My initial role was defined as much about what it wasn’t than what it was. I was not there to develop a ‘test and prove’ approach, comparing grantees and assessing which should be taken to ‘scale’. I was not commissioned to conduct an independent evaluation of the impact of the programme and inform the next stage of design. Nor was I to help implement a monitoring framework, to judge the progress of the team and / or the work against a set of pre-determined KPIs.
My role was to help design an approach to an initial learning cycle, by drawing on new thinking and practice better suited to complex, systems focused work, than more traditional approaches to monitoring, evaluation and learning.
From early on it was clear that my role would need to evolve in response the realities of a very newly in place team, and rapidly evolving work. It was impossible, for example, to define my contract in terms of milestones, describing exactly what activities would be delivered by when; and my role evolved significantly, for example, from designing an approach with the team, to supporting team members with specific practices for learning and reflection.

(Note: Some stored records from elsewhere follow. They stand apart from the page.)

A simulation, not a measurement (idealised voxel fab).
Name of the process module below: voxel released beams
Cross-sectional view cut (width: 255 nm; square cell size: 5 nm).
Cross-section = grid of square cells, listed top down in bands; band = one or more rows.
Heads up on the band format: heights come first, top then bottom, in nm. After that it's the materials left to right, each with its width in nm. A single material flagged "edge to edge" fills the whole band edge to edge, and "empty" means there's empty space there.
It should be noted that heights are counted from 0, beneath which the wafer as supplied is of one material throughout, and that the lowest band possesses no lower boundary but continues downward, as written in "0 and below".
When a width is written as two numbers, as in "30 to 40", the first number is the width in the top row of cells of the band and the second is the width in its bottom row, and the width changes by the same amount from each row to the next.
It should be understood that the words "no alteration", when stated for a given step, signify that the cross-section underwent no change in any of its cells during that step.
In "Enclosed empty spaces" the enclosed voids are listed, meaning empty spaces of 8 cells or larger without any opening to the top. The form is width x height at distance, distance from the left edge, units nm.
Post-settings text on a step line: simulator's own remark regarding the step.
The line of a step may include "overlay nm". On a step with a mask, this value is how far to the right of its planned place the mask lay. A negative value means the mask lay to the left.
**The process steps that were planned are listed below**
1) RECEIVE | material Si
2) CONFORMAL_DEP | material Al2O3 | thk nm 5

3 reflections on how to start well
1. Understand the purpose
Going into the Emerging Futures role, I took a familiar question with me
What is the purpose of this work we are going to be doing together?
Framed specifically for the Emerging Futures context as, to help me support the design of your approach to learning:
· What is it you want to learn about & why?
· Who are the intended users of this learning, and how will they use it?
· Who is ‘you’ here? Whose perspectives am I hearing, and whose are missing?
Whether or not a team does this work independently or is supported by someone in a role like mine, answering these questions takes time. The time goes on:
· Understanding who gets to decide the purpose, incl. the often multiple agendas and the power each of them have to set direction and influence each other; and who and how these purposes might enable or disempower.
· Giving space to hear different perspectives; for minds to change; for understanding to grow and for consensus to build and / or acceptance where there isn’t complete consensus on purpose.
· Everyone being able to explain the purpose of the learning.
· Getting sign off on the starting point.
· Clarifying the process for reviewing and adapting the purpose.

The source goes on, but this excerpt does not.